Read and Appreciated in 2002
A Year’s Best List
I am generally behind the times. Therefore I may only offer a few comments on what I have experienced in 2002, rather than what was actually produced or issued that year. Some of these items are quite old, but they seemed fresh to me and for that I am grateful. It has been an interesting year and I have been privileged to discover work as good as anything I have ever encountered.
Books
The recommendations of friends are frequently the best source of cultural discoveries and I would like to thank: (a) Gabriel Mesa for introducing me to Kelly Link and Jeffrey Ford, (b) Jeff VanderMeer for introducing me to Edward Whittemore, (c) Steve Redwood for introducing me to Juan José Arreola. Mr Redwood is also the author of one of the best unpublished comic fantasies I’ve read, Fisher of Devils, which is due to be released by Prime Books before the end of eternity. Reading good novels in manuscript form is an intriguing pastime. Another one I enjoyed is the occult thriller Scorpion, a collaboration between two new writers, Brian Willis and Chris Poote. Because things like this tend to form loops, Mr Willis tried to introduce me to the His Dark Materials trilogy of Philip Pullman, but it was a vain attempt. I am simply too busy. Limits must be set somewhere.

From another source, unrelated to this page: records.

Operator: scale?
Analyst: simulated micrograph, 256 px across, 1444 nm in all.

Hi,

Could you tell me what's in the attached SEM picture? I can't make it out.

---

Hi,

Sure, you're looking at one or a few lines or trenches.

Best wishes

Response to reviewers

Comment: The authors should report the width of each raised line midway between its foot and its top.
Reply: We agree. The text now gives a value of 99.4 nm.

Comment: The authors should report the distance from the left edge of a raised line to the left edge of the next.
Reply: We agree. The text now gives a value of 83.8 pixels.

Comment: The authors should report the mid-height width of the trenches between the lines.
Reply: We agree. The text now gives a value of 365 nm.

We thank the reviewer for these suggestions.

It’s the same story every year. As always I bought or borrowed more books than I managed to read, increasing my backlog of essential titles to the point where it will never be cleared. Books I purchased but have not even begun include novels by Vikram Seth, André Malraux, Lawrence Durrell, Italo Svevo, Arthur Schnitzler, Arturo Pérez-Reverte, Michel Tournier, Thomas Mann, John Steinbeck, Bertolt Brecht, Carlos Fuentes, Isabel Allende, Amin Maalouf, Ray Bradbury and Jack Vance. I regret I obtained only two non-fiction volumes. A foreword to Olaf Stapledon’s Star Maker by Brian Aldiss encouraged me to seek out Winwood Reade’s Martyrdom of Man, and I also secured a copy of The Total Library by Jorge Luis Borges, a selection of essays composed between 1922 and 1986. Precise, profound, puzzling, these pieces cover a vast range of topics. I am still working my way through them but already I suspect that Borges was the greatest essayist of them all.
I once made a promise to read one book every year by Flann O’Brien, Robert Louis Stevenson and Lord Dunsany. My 2001 selection was magical, The Third Policeman, The Ebb-Tide and Don Rodriguez: Chronicles of Shadow Valley, but in 2002 I chose badly. The Hard Life must be the weakest of O’Brien’s novels, breaking out into something special only near the very end. A disappointment, as was Stevenson’s Dr Jekyll and Mr Hyde. Unbelievably I hadn’t read this before, though I’ve wanted to since the age of 14. The story was too familiar from films and rumour and I felt slightly annoyed that most of the crucial action takes place off the page. The Dunsany volume was The Last Revolution, a technophobic fantasy about malevolent machines which can replicate themselves but ultimately succumb to rust, a singularly uninspiring message.
I fared much better with my re-reading. John Sladek is always a pleasure and The Complete Roderick is a single volume collection of his two masterful robot novels about the “education of a young machine.” This is science-fiction as it should be written, challenging, clever, witty, disturbing, wise. Sladek deserves a far bigger reputation than the one he has, a reputation as big as that of Kurt Vonnegut or J.G. Ballard, for he is at least their equal in terms of maturity and their superior when it comes to invention. Critics point out the lack of emotional engagement in Sladek, but this is never a problem with The Complete Roderick, which is genuinely moving. Of all those writers who first came to prominence in the 1960s, Sladek is my favourite. I also rate Roger Zelazny highly and I started a second tour of his Chronicles of Amber, a hefty, sometimes jarring plod from breathtaking originality to cloying sentiment to good/bad Hemingway pastiche and back again via deliberate or unconscious manipulation of familiar myth and subtle or clumsy creation of new myth. An astounding, awkward journey, and one I am less than a third through.